As a teacher’s aide in a small Queensland primary school, Karla often found herself in charge of all classes and students, with the principal, Bob Green, spending most hours in his on-site photographic studio.
In the times Green was at school he was cruelly sadistic towards children, tying them to chairs, putting plastic bags over their heads and severely caning them.
Karla told the Commissioner that she and many parents complained to staff at the Queensland Department of Education about Green’s physical abuse, but were never taken seriously.
In the early 1980s, Karla said, it was obvious action needed to be taken against Green. Children were regularly returning home from school with large welts and bruises, and many were starting to act violently towards others. Another complaint to the education department resulted in a regional inspector interviewing Karla and her husband in their home. ‘He left to take up the matter’, Karla said. ‘Then was later seen having a beer in the pub with Green.’
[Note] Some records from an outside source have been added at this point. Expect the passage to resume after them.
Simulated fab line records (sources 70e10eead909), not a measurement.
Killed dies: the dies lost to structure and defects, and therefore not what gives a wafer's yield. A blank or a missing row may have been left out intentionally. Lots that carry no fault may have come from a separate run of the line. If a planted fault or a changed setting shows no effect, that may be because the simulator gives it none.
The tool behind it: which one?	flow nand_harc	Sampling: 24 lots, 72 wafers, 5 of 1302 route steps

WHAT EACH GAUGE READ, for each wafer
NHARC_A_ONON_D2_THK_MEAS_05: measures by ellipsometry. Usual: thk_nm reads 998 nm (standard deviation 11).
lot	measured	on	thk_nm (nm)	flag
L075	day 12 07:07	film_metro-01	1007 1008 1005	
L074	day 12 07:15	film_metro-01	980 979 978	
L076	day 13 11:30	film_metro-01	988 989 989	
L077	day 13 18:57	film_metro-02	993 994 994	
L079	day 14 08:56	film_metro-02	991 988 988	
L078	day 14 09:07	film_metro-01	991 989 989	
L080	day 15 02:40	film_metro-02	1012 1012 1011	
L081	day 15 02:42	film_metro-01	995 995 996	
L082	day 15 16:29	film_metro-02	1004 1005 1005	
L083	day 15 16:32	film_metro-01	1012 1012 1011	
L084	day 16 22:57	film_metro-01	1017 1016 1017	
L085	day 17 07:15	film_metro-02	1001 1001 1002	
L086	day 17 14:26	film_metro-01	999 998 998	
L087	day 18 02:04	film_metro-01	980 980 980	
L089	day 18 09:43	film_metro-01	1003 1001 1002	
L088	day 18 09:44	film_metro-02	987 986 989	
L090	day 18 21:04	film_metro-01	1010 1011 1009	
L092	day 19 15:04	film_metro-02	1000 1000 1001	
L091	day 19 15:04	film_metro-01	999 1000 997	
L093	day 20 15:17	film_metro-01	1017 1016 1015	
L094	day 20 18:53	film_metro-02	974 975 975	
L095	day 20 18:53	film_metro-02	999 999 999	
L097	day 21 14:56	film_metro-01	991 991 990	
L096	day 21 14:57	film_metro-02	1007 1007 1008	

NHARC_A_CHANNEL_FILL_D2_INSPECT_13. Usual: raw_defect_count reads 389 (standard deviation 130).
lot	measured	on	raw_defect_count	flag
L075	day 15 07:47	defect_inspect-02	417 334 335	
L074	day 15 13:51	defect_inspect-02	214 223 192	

By this stage, Karla said her position had become untenable. ‘I was starting to be threatened by Green. On one occasion after I’d taken him to task about the abuse, he was late getting to school the next morning and he confronted me in the office and said he’d been to the union and they’d said I’d be sued if I ever mentioned he’d done anything.’
At the end of that year, Karla’s husband led a delegation to the education department’s regional office. They presented a comprehensive list of Green’s violent behaviour and the injuries he was inflicting on children. This time their complaints were believed and Karla received a call from a department staff member advising that, for her own safety, she should resign immediately. ‘They said it was to ensure he couldn’t take action against me when they confronted him. I did what was asked.’
She was surprised therefore when no action was taken. As more and more parents took their children out of the school, the education department decreased the number of teachers until, within a year, the only person left teaching was Green. Karla said that she became the person of blame in town for the school’s decreasing fortunes and was regularly met with hostility by other parents. At one stage she was unable to go out shopping because she was abused by locals.
Some years later, the media reported that Green had been arrested and charged with sexually abusing children. Karla said she was shocked at the news but that ‘many things fell into place’.
‘I suddenly realised what had been going on. All the abuse, bullying of staff, conflict among families and so much sadness and hurt … The sad thing is some children tried to tell their parents but were punished for lying.’
In light of her knowledge of Green and the numerous complaints she’d made, Karla expected to be interviewed by police as part of the investigation, but wasn’t. She suspected staff from the Department of Education didn’t report her complaints to police because it would have highlighted their own inaction.
Green was tried and convicted on child sexual abuse charges, and spent a short time in jail. Karla said she and her husband were distressed to see him several years later with a new wife and two small children.
Karla was disappointed when, in the late 1980s, the Queensland Fitzgerald Inquiry limited its investigation to police corruption, and didn’t include an examination of the Department of Education’s role in protecting child sex abusers, which some people, including Karla, had wanted.
In the late 1990s, Karla was rung by detectives who were examining systemic failures in historical child sexual abuse cases. She and her husband were interviewed and signed a sworn statement relating to events of the early 1980s. They received notices of an impending court case in Queensland, but months later had heard nothing further. ‘We concluded that the system had failed’, Karla said. When she inquired further, she was told the investigating task force had been disbanded with staff redeployed to other areas.
Karla said she’d been disappointed by the failure of education staff to respond to complaints about Green’s physical abuse. A more thorough investigation and assertive action might have brought to light his sexual abuse of children or at least removed him from a position of trust. ‘Our concern is about Green who caused this, and that there was something happening in the education department and it was quashed. It didn’t start with paedophilia, it started with the physical abuse … The physical abuse allegation should have been enough to prosecute.’